Why Harry Potter beats football as a topic of conversation

25 July 2007, 2136 EDT

I was going to reply to Peter’s comment on my last post about Harry Potter in the comments section, but it started to get too long and I thought I’d better make an actual post out of it. I am also going to try to do this without revealing anything of great significance from the plot of the seventh book (which I finished yesterday), but I can’t guarantee that I won’t let something slip.

Also, at this point I am just going to be replying to Peter’s contention that “Harry Potter is nothing more than an ‘intellectually more acceptable’ activity than football,” suitable for the same kind of “water cooler chatting” and Monday-morning quarterbacking characteristic of causal football fans. I am not going to talk about my overall reactions to the seventh book and the now-concluded HP series; I’m not sure that such a discussion is really all that appropriate for Duck, so I’ll be reactivating my long-dormant personal blog tomorrow or the next day and posting some reflections there, in case anyone’s interested. [Teaser: when I get around to doing that post or those posts I’m going to argue that HP is myth, not literature, and needs to be evaluated accordingly — and in fact it’s largely the same myth as Star Wars and Hamlet and a bunch of other prominent components of the “Western tradition,” which is certainly part of the reason for its global success.]

Okay, here goes.

Even if there are some similarities between being a fan of HP and being a fan of football (or any other professional sport), there is one important difference in that the object of fandom has a different — oh, let’s call it conceptual range — and as such makes possible different kinds of conversational exchanges. Putting this bluntly, football fans can basically talk together only about football, but HP fans can talk about a lot of other things through HP, because the vocabulary provided by the common experience of reading the HP novels and participating in other elements of HP fandom is a richer and more mythic vocabulary with a much broader range of applicability. Talking about game-playing strategy does not allow one to raise the kind of ethical and philosophical issues that talking about HP does — at any rate, not as easily. And I for one would rather have people talking about HP than football, as it makes for better conversations.

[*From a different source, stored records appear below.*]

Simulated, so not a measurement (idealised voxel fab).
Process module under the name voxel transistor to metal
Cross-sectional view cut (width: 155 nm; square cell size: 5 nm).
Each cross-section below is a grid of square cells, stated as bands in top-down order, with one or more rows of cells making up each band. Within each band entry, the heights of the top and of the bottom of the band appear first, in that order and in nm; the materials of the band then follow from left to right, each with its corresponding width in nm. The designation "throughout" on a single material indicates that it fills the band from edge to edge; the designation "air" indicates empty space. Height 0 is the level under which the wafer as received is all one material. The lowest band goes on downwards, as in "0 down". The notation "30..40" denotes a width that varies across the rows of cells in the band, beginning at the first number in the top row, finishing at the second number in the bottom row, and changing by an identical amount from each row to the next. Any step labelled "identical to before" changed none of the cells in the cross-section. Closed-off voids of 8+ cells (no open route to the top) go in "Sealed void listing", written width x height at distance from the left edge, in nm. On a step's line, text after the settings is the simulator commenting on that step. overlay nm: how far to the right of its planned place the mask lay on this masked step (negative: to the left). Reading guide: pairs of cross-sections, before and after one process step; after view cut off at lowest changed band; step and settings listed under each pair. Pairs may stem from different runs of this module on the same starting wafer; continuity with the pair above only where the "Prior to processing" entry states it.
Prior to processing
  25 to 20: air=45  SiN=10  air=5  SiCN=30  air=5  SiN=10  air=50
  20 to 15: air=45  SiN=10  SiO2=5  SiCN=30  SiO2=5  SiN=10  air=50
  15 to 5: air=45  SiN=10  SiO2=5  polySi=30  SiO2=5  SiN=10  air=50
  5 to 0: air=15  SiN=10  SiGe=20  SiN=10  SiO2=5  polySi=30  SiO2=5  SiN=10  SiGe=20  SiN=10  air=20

Let me elaborate. When we spectators talk about a professional sporting competition, we talk from our vantage-point as outsiders — we watch, we read, we know things about the game and the players. So that gives us a shared basis from which to discuss plays that might have been made, excellent and dismal playing performances, chances for success and failure in future games, and so on. But our conversation is limited to the game and its playing; we are, as it were, constrained by the social fact of a manifest performance (the game) and the institutionalization of future performances (the rest of the season, the structure of the post-season, and so forth). Yes, we can talk about that structure too, but we are still talking about the game.

I like talking about games of which I am a fan. I also like using those games and sports as examples of other things — using football to talk about war, using baseball to talk about politics, etc. Useful pedagogically, for one thing. But notice that in this case we are not really talking about the game as much as we are instrumentally deploying our shared knowledge of the game to talk about something else — and that instrumental deployment is limited, and sharply limited, by the existing structure of the game and the way that it is played. As such, “war is like football” is and can only ever be an analogy, and a somewhat artificial one at that because one can always see the manifest differences between the two domains.

So we have two kinds of conversations made possible by shared sports fandom: conversations about the sport itself, and conversations using knowledge about the sport as a basis to make analogies. But what it is much much harder to do from a shared basis of watching a sport is to start talking about moral and political issues, because those issues are by and large already solved in the very structure of the sport itself! Issues concerning, say, the moral dilemmas of having both an ideal and the power to implement that ideal in the face of opposition simply do not arise in the performance of your average game of baseball or football. Nor do we get to talk about appropriate action in the face of overwhelming evil, or the balance between liberty and security, or the proper response to death…In short, we don’t get to talk about most of the issues that interest social theorists and intellectuals and political commentators and people who read blogs like this one. [Yes, yes, we can pull a George Will and attempt to extract some moral lessons from baseball, but those parts of Will’s book ring the most hollow and the most strained — he’s better as a straight-up baseball analyst.]

But in talking about HP, we can’t help but talk about those issues. This is because HP, as a story, covers a lot more ground — and as a richly detailed alternative world but one that remains recognizable to us Muggles, it can’t help but present us with situations that are both strangely familiar and distant enough to permit them to be discussed in a relatively non-partisan way. Being a HP fan, getting caught up in the excitement to the point where you learn to speak the language, provides us with a new way to examine those pressing and perennial issues. Dumbledore’s explanation, for instance, of why he refused to take the position of Minister of Magic, is quite Weberian, and it presents an opportunity to discuss whether his rationale for remaining a teacher and not becoming a politician makes sense. While discussing Dumbledore, though, we would be simultaneously discussing the whole panoply of issues involved in the tension between science and politics, and discussing them in such a way that other HP fans, who have also wrapped themselves in the language and the trappings of that fictional world, would be drawn into the discussion.

Sports are not mythic. Sports stories might be mythic, but then we wouldn’t be talking about the sport as much as we’d be talking about the story. HP is mythic. It might not be literary genius — it’s not, but then again, neither was Star Wars — but it is a rich source of a common moral vocabulary. And that’s why it’s a better conversational topic than football.